Monday, April 6, 2009

Collective memory under siege

by Stefan Lazarevski

The recently held Bauhaus Kolloquium in Weimar revealed several issues that planners, architects, sociologists and other city researchers are being occupied with at the moment. The questions of control and freedom, core and periphery, state and society as well as networks that are enforced, based on Michael Hardt’s and Antonio Negri’s perception of the new World-order, were addressed. There were two focal points; the relationship between theory and practice overshadowed by the economic, political, social and moral issues that pervade in any globalized society; and how to escape the conformist role that architecture tends to aspire by focusing on moods, ornaments and atmospheres.
Sounds familier? Yes, it already had been an issue in the early 20’s when the founders of Bauhaus Gropius and Mies van der Rohe demanded a “resolute affirmation” of the current conditions and responses adequate of the needs, goals and the time.

Now, standing in the turning point of humanity, clinched between economic and moral crises, architecture must once again rise and answer the social dilemmas. This can, very easily, be understood as self-centered and arrogant position of architects but it also must be considered that, as Keller Easterling said in her expose, some of the most radical changes to the globalized world are being written, not in the language of law and diplomacy, but rather in the language of architecture, urbanism and infrastructure. Finally, the city is the physical evidence of the collective memory and the changes in global trends will most definitely be embedded in the urban form and architectural language and as such will remain to justify our actions in the society of our time.
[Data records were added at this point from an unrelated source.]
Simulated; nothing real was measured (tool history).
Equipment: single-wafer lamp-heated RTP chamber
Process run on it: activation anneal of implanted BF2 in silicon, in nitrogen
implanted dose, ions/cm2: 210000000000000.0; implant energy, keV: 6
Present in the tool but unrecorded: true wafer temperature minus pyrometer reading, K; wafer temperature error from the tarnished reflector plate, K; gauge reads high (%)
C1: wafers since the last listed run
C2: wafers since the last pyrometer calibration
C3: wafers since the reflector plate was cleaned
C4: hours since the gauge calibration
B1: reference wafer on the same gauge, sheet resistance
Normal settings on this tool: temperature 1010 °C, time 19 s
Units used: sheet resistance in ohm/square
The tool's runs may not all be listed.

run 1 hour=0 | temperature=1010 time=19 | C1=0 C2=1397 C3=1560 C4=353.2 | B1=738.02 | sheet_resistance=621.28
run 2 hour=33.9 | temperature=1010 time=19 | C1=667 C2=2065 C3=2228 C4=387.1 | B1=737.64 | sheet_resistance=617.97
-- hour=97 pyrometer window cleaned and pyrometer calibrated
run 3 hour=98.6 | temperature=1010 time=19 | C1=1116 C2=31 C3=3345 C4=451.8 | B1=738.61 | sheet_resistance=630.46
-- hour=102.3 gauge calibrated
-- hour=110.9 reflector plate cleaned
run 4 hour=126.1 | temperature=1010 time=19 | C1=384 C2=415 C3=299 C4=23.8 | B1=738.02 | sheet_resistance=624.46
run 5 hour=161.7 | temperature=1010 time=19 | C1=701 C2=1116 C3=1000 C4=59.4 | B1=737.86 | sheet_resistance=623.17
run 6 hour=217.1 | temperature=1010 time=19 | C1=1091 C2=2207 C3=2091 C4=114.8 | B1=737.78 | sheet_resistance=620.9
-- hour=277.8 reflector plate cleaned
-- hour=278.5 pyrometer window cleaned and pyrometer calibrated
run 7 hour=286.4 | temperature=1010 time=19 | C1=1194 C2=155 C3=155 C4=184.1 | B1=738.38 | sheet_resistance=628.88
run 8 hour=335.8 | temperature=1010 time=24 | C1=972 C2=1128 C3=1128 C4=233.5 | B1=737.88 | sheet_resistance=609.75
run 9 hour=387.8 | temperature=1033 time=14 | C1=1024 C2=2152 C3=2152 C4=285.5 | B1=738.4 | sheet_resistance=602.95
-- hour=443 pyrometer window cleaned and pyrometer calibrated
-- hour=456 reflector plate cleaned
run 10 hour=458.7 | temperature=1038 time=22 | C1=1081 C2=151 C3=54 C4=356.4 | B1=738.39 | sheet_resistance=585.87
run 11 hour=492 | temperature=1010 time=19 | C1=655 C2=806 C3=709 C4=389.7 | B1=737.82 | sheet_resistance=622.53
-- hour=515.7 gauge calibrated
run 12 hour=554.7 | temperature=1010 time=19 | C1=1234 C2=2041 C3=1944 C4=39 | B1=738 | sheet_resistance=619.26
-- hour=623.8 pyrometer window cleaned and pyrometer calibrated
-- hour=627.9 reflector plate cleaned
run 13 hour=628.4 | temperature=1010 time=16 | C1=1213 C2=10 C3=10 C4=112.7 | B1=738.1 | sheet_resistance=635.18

In her book “The city of collective memory”, Christine Boyer asks probably one of the most fundamental question of the identity of cities and ultimately the nation states; the question of what is collective memory? Today when identity is attacked by forces of globalization, is the collective memory under siege? This question seems to be very liable in a societies that are driven by political figures and pseudo-scientific workers on constant alert of strengthening the national identity. The rise of the nation states has mobilized and commercialized the collective memory, bringing it to a mere product, that can be easily sold, once it’s branded. This only proves that collective memory is rather political question than programmatic and in most of the cases it has nothing to do with the past. The reflection of such memory is to be found in different layers of the city which piled over the time.

However, what happens with the memory once it has been subjected to the instants of war, of genocide, of totalitarian rule or nationalistic amnesia? Is it a break from conventional form of memory or an absolute memory free situation? Christine Boyer argues that memory is absolute zero in such actions, that Bogdan Bogdanovic describes as urbicid; but she does not differentiate the true from the false memory. Perhaps this is the right approach, because if collective memory conveys only data, than the value of that information or its accuracy is of no importance to the identity structure. Then why totalitarian rule is bad for collective memory? In the globalized world, most of the spectacular architectural production by star architects happens in countries with soft or absolute totalitarian rule. The cities in these countries get inerasable urban form and thus build up its own collective memory.

“The more centralized the power, the less compromises need to be made in architecture” says Peter Eisenman. However, the liability of such collective memory hovers over the issues of morality, truth and its independent reading. Sure, we have the chicken, but is it really not important if it came first or was it the egg. The lack of dialog, transparency and process, corrupts and undermines this collective memory giving it a questionable and false face. Yes, it is a memory but it is a declarative one.

Professor Eckardt in his expose on modern Empires refers to Foucalt’s ideas of understanding urban society and says that it is all about power. People are controlled by places, by its culture and habits and most certainly by the different forms of power such as the State or the modern companies. Sometimes, they are controlled by the burden of its own collective memory. It is also true that people are the creators of all forms of control and they are the ultimate key in changing them.

“Before any process of memorization can take effect, silencing has to be undone.”
Christine Boyer

This text has been inspired by the lecture ''Collective memory under siege in the age of Empire'' held by M. Christine Boyer on the 11th International Bauhaus Kolloquium in Weimar.